Charles Ross: The Substance of Light by Charles Ross
Radius Books 2012
Hardcover, 344 pages
Along with James Turrell, Charles Ross produces artworks that tap into a background in science. Turrell received a degree in perceptual psychology, though for Ross it was mathematics. They share an interest in the properties of light and using art as a means to give light a physicality. They also have been constructing major earthworks in the desert southwest that set their sites on the sky and the stars. Turrell has been transforming the Roden Crater north of Flagstaff, Arizona, into the most recognizable extinct crater in the world; a network of tunnels and chambers frame the sky and aim to manipulate light in the visitor's experience. For even longer Ross has been building Star Axis, a stone structure atop a mesa in New Mexico that orients the visitor to the North Star, Polaris, allowing them to grasp the Earth's precessional wobble (a 26,000-year cycle) as they ascend the 11-story straight stair. In the process of focusing on light in their massive earthworks, Turrell and Ross also tap into time, yet at the celestial rather than the human scale of things.
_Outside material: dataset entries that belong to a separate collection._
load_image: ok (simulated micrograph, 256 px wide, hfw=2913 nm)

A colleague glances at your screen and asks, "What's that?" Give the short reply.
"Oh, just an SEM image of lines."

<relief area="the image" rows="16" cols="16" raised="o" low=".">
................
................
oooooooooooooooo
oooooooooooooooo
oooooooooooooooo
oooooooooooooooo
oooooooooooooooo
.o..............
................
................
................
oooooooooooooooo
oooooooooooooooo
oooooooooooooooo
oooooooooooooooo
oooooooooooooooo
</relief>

Star Axis was my only knowledge of Charles Ross's art when I received this coffee table monograph that spans from his sculptures produced one year after his mathematics degree to his magnum opus in the desert. About five years after graduation the artist started working with prisms, and here we can see the seeds of what would evolve into a lifelong interest in light and time. The early prisms exist, not surprisingly, in galleries, and the refraction of light is linked to the movement of bodies past them. But when he moved prisms to windows they started to trace the path of the sun indoors, a subset of his work he coined "solar spectrum commissions." The dispersal of sunlight into its rainbow of colors has a strong impact on the spaces in which he inserts the prisms, but the "solar burns" offer a similar trace by focusing the sun's rays onto surfaces. Wood planks, for example, are burnished with black arcs that were generated by holding a large magnifying glass above the surface. Time is subtly integrated into the pieces literally created by light: gaps in the solar burns that track a whole day reveal the times when clouds covered the sun; and a series of burns timed at 8 minutes 19 seconds make visible the time it takes for sunlight to travel from the sun to the Earth.
In the middle of the 1970s Ross started creating "star maps" to explore space from different vantage points of human perception. These maps contributed greatly to the making of Star Axis, which requires precise measurements for the Star Tunnel (parallel to the Earth's axis), the Hour Chamber (stars move from one edge of the angled aperture to the other in exactly one hour), and the Equatorial Chamber (framing starts along the celestial equator). But the key to the work is the 26,000-year precessional wobble of the Earth, due to the fact this rock we're on is not a perfect sphere. Different steps along the ascent mark the axis of Polaris in history, in effect making Ross's Star Axis a means of understanding how our view of the sky and the stars is affected by the changing axis of the Earth. For those interested in Ross's ambitious undertaking in the desert (finally nearing completion), this book is a decent documentation of the artwork, but it is even more valuable as a presentation of the artist's larger oeuvre and for giving some context (also through essays and interviews) to the Star Axis.